Invest in a Guitar That Will Hold its Value for as Long as You Own it
1991 Paul Reed Smith
CE-24
_Scarlet Red_
Special Run - Exotic Wood Top

















Click on "Show More" above to see all 24 of the pictures in this gallery
In 1991 and even more so in 1992, the PRS shop was experimenting with series of builds featuring exotic wood tops. Cedar, Redwood, African Lacewood and Zebrawood among them. I've owned several of them along the way. The alder body CE-24's have consistently been their best live performance guitars for me and this one stands out among them. I've gigged it many times. The Redwood top has the guitar weighing in light, at just 7.5 pounds and gives it clear warm tone. It has excellent natural resonance and the Wide/Thin neck is even thinner than most. It's a pleasure to play and responds beautifully through the amplifier. She's been played a bit, as a fabulous player should be. There are some small nicks and dings in the top and a pretty good one on the side below the volume knob as seen in photo 22. They were all there when I bought it and I'm so very glad I did. I’ll give the guitar a conservative VG 8.2/10 cosmetic condition, all things considered. This piece has been with me for over 12 years now. If you're a CE guy (or girl), you're not likely to see another piece anything like this one anywhere, ever. Better yet, it comes at an asking price less than you would pay for a new CE-24 which is made of mahogany, has second tier electronics and comes with a gig bag.

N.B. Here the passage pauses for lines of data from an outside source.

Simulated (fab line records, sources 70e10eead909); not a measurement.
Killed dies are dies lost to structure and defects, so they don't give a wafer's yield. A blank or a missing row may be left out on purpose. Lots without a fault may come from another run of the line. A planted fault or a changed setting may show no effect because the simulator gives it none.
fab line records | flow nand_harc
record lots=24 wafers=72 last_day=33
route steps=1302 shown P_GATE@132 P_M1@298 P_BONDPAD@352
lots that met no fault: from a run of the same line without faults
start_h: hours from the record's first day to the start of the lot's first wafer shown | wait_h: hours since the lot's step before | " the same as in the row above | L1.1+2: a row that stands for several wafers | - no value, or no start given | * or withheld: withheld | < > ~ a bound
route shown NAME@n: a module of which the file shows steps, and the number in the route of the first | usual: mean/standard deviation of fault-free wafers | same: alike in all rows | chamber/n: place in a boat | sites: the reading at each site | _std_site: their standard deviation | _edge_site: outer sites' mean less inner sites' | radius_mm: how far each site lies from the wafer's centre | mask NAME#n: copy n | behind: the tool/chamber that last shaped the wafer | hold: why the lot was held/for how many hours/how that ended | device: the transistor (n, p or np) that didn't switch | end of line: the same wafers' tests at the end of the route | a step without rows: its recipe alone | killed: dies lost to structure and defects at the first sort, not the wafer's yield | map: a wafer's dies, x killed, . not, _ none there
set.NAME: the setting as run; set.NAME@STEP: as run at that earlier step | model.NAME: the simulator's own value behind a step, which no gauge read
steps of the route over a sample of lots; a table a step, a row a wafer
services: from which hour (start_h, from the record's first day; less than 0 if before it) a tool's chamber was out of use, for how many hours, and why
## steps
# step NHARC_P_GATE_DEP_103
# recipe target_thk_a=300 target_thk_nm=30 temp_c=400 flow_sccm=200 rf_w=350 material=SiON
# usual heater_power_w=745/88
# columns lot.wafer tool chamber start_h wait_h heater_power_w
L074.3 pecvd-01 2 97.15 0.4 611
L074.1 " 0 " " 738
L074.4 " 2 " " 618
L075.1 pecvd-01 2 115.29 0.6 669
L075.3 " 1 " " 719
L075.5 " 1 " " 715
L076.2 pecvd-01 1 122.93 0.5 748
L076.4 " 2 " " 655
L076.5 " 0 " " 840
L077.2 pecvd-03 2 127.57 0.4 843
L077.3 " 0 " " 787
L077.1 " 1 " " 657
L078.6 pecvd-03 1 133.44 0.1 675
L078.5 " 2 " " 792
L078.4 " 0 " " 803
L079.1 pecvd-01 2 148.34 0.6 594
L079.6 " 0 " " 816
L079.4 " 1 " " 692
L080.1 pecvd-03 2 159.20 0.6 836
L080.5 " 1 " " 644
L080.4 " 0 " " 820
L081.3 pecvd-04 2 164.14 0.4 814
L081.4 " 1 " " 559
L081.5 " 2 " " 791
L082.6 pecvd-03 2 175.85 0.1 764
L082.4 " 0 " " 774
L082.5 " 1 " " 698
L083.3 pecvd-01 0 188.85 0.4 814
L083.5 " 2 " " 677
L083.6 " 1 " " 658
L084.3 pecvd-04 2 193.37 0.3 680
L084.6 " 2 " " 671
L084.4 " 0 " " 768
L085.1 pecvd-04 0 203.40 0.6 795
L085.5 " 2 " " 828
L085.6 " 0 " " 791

It hurts to let this one go but I'm selling virtually all of my guitars at this time. If you’re looking for a dead-mint vintage PRS guitar to hang in a glass case, I have those too, including a 1990 CE-24 among them. Check my other listings. If you want a naturally aged vintage guitar that you will not be afraid to take out of its case and which will build value for as long as you own it then you’re in the right place. Age matters. Retro-builds and relic'ed finishes will never emulate the effects of natural aging on an instrument's sound and the tone that this Redwood top provides is truly special. The CE-24 model underwent many design changes when the factory opened in 1995. Those changes were essentially to accommodate a more automated production process and virtually all of those changes diminished the model. You can read more about that in the section below about Pre-Factory / Factory built guitars.
The guitar has a stunning wave-like motion to its top, which is unique to Redwood. The wavy pattern that you see in the pictures, moves as the guitar changes angles in the light. I've had a couple of Cedar top guitars built in 1991 & 92' (one CE-24 and one Custom 24). The Cedar wood grain looks similar, but it is not capable creating the visual motion that Redwood has.
The frets have no meaningful wear at all, even in the first three frets as shown in photo 6. The back of the neck has all of its original shine (photo 7). Slick, clean and fast. You can also see the exquisite, redwood grain in the natural binding and lower cut away (photos 18 & 19) The over-all appearance of this naturally aged 35 year old vintage guitar, is simply elegant and again, what a player! Comes with the original PRS hard case and tremolo bar.
These vintage pre-factory PRS guitars are an investment. You'll ALWAYS have the option to re-sell it for as much or more than you paid.
This guitar was hand made by a small group of craftsmen who were on a mission to build a world class guitar company. The outstanding quality of the pre-factory PRS guitars produced during the first ten years at the Virginia Avenue shop, is the foundation on which the PRS factory was eventually built and from which their global brand was launched.
A word on Pre-Factory PRS Guitars and Factory built PRS Guitars
The new core guitars built in the factory are fabulous instruments. Rock solid and perfect. Perhaps too perfect. I look at it as the result of feeding a blank of wood into a machine at the front end of a production line and taking a very fine guitar out of a different machine at the end of that line. Over the years, every single step of the build that can be automated, has been automated. The virtual absence of a craftsman’s hands throughout the build process somehow makes them feel like identical coins stamped out of a machine. Very, very fine coins, Yes! Yet still, a sterile product of hyper automation compared to the guitars from the Virginia Ave. shop made by the original team of craftsmen before 1995.
Before the factory opened in 1995 the PRS team built approximately 30,000 guitars in a warehouse shop over the ten years prior (~20K Customs and ~10K CE-24’s). The Second Tier (S2), Third Teir (SE) instruments were not even remotely on their radar. The fork in the road that started PRS down a path to flooding the market with cheaper models started seven years after the factory opened with the introduction of the Santana III. The S2 and SE lines that followed, have produced over 650,000 of these Second/Third Teir guitars, in addition to the half-million cores built since 1985. The USA PRS factory now produces over 25,000 core guitars each year, every year. The guitar in this listing is from the first 14,000 core guitars that PRS ever made.
Here is an overview of the permanent design changes that took place for the Custom 24 and CE-24 model when mass production began at the factory in 1995.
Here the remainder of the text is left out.